Andy Burnham’s triumph in the Makerfield byelection leaves the prime minister with only two options: fight openly for the Labour leadership, or leave office cleanly. The former Greater Manchester mayor easily saw off Reform UK’s candidate – winning 55% of the vote to his rightwing rival’s 35%. He won largely because he changed the political meaning of voting Labour in Makerfield. With Mr Burnham, the party went from being the unpopular incumbent to being the vehicle for change.
The prime minister’s implicit claim that it was Starmerism that beat Reform is not credible. The polling by Persuasion UK in Makerfield shows that Labour won because of Mr Burnham’s personal brand, anti-Starmer signalling and leftwing economic message. Significantly, Mr Burnham’s victory rally speech on Friday connects with the data. He was offering, in rhetoric, economic security through a visible state. This is not just redistribution, but the state as buyer, planner and manager. That would be a welcome shift, but how would he deliver cheaper essentials, more public control, fiscal expansion, industrial renewal and fairer rules on housing, work and migration? Mr Burnham’s programme needs to be more than slogans.
It was an unusual byelection: Mr Burnham is a household name in England’s north with a mayoral record, fronting a dramatic Labour leadership subplot. A general election would not be Makerfield. In Scotland, Wales and the south-east, Mr Burnham’s local identity may carry less force. But he cannily fused anti-Starmer and anti-Reform moods by standing both inside and against Labour while selling a more rooted, hopeful politics.

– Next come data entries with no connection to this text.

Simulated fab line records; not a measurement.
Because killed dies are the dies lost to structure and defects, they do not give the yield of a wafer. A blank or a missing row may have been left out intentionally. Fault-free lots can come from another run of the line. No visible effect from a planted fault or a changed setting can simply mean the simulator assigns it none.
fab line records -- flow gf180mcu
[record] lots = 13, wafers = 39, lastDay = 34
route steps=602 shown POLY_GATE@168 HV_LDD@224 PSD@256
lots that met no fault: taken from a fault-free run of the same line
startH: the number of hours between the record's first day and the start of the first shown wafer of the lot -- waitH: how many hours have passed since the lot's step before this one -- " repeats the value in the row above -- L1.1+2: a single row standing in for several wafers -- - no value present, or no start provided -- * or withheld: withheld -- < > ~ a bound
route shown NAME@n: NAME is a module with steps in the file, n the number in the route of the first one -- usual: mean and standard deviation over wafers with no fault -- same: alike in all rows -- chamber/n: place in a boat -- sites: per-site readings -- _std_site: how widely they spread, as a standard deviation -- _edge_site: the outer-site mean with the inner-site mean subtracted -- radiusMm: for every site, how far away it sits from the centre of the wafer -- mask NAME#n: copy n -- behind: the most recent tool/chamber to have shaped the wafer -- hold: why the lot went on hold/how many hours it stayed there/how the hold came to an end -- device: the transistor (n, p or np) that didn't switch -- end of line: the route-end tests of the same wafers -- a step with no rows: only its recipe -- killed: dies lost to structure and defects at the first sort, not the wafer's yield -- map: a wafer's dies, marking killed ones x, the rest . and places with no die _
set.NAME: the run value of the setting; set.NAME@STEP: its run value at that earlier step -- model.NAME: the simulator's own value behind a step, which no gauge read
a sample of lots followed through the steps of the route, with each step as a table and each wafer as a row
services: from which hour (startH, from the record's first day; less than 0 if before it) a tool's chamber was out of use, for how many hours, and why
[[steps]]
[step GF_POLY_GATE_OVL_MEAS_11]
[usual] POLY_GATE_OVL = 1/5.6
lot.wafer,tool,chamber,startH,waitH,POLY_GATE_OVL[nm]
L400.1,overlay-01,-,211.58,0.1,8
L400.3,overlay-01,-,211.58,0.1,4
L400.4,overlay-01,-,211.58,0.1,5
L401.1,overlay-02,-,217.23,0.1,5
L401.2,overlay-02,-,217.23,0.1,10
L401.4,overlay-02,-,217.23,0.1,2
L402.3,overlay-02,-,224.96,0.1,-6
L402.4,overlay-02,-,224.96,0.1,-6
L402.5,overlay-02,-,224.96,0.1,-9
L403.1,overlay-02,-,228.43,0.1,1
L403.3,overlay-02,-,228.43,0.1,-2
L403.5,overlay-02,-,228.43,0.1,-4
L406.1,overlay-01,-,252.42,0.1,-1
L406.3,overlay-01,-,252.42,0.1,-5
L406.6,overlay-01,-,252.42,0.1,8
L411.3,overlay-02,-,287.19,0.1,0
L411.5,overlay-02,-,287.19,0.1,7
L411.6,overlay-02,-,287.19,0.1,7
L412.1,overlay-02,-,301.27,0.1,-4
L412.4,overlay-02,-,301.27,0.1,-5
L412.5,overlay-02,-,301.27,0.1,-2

That is why Sir Keir must either force the issue – call a leadership contest, stand in it, and smoke out his rivals – or accept that his authority has drained away and step aside, allowing the party to choose a successor. A Burnham coronation would be tempting, especially with overwhelming parliamentary backing. That would avoid a summer of internal warfare. But it would also risk repeating the original sin of Starmerism: a leader taking power on the promise of “change” without making it clear what the change consists of.
It is ironic that a leadership contest might actually help Mr Burnham. It would force him to turn his Makerfield speech from a mood into a mandate. He might have to say: here is what I would do in the first 100 days; here is what needs legislation; here is what it would cost; here is what can be done through regulation; here is what requires confronting the Treasury; here is where I break with Starmerism; here is where I continue its work.
The strongest argument for avoiding a contest is practical. A long campaign could make Labour look like the Conservatives in 2022: unstable and riven by infighting. Mr Burnham might avoid a brawl and secure Sir Keir’s quiet retreat by negotiating a clear, short programme, winning support from MPs across the parliamentary party and trade union assent while offering roles to defeated factions.
It looks likely that Sir Keir Starmer’s days are numbered. Whoever replaces him will need a mandate for a fresh agenda. If MPs can unite around such a plan from Mr Burnham, a leadership contest may be unnecessary. If they are just rallying around his poll ratings in the face of Sir Keir’s weakness, then a contest becomes more necessary, not less.